William Steinway (originally Wilhelm Steinweg) was born in Seesen, Germany, on March 5, 1835, the fourth son and sixth child of Heinrich (later Henry) and Julianne Steinweg. Heinrich was a maker of pianos in Seesen, where he had lived since 1820. Three more children were born to the family, one of whom died young.
The children had a normal Protestant rearing in a small German town which, fortunately for them, had a remarkably good school, the Jacobsohn Institute, to which they all went. Among other things, William learned English in this school, which was important for him later.
In 1848 when a number of revolutions were going on in Europe, the third son, Charles (Carl) left Germany for New York in order to avoid the requirement of joining the army. He and others of the sons had learned something of piano making from their father, and Charles wrote back to the family that a good living could be made in New York piano factories. In May, 1850, Heinrich packed up his family, except the eldest son, C. F. Theodore, and sailed to New York, landing in June.
The males of the family went out and got jobs in piano manufactories, William among them. He worked for the William Nunns Company, where he learned to make soundboards, but the Nunns company failed in a few years, and William was denied salary he had earned.
The Steinwegs were ambitious, and they decided to found their own company as a partnership in 1853, Anglicizing the name to Steinway & Sons. William was not a partner until he turned 21 in 1856. He is listed in the firm’s record book as the soundboard maker for the first pianos brought out by the company. The company won some prizes at local fairs, which brought them further business, and they soon gained a reputation for good design and construction. As William seemed to be the one best in control of English, he soon found himself handling the business end of the company, which involved being in contact with other companies and persons in New York. Having moved from the first shop at least once, the company was in position to build a sizable new factory covering the block on Fourth (now Park) Avenue from 52nd to 53rd Street, which they occupied until 1910.
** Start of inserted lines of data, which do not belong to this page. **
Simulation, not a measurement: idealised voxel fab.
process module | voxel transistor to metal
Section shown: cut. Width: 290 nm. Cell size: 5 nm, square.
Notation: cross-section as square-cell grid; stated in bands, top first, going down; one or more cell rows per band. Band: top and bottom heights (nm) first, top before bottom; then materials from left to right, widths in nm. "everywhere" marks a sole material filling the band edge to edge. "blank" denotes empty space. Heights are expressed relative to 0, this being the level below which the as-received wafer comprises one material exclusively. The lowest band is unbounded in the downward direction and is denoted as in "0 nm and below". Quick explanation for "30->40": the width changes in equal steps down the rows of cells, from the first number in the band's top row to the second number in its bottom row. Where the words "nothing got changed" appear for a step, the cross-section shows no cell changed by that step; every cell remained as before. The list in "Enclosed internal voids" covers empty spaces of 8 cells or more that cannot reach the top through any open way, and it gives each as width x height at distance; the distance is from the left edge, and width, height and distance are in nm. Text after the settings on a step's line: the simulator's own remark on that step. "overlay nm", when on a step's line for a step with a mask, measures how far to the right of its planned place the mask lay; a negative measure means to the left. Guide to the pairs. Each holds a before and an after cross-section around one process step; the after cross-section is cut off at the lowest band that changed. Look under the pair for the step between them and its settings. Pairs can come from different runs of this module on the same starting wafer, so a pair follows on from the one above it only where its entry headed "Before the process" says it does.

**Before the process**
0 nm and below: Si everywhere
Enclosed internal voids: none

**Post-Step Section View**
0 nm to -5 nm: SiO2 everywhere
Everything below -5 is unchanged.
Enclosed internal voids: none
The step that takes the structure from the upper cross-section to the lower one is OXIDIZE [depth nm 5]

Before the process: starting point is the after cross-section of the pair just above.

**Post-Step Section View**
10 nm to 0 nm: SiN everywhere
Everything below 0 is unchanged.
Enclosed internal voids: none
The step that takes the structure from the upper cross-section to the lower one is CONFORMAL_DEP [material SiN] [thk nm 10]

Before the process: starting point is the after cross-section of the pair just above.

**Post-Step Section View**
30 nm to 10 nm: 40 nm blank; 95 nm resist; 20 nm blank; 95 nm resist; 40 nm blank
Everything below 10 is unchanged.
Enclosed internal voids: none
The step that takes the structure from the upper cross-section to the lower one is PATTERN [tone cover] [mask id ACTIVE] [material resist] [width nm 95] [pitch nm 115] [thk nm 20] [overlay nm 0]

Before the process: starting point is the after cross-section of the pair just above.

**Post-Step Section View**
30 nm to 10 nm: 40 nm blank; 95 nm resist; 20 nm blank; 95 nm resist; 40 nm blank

William Steinway, circa 1860
Photographer unknown, New York City
Courtesy of Henry Z. Steinway Archive
During the Civil War, several of the Steinway men joined the Union Army, and William’s younger brother, Albert, was an officer. One of the difficult episodes during the War were the Draft Riots in 1863, during which a large mob of mostly Irish working-class men arrived at the factory of the German Steinways with the thought of doing some damage. The Steinways had had the foresight to enlist an Irish Catholic priest, who joined them to face down the mob. During the war, the Steinways worked on a new building on East 14th Street to serve as showrooms and business offices. In 1866, they added an important concert hall to Steinway Hall, which hosted important concerts and meetings until shortly before Carnegie Hall was built on 57th Street in 1891.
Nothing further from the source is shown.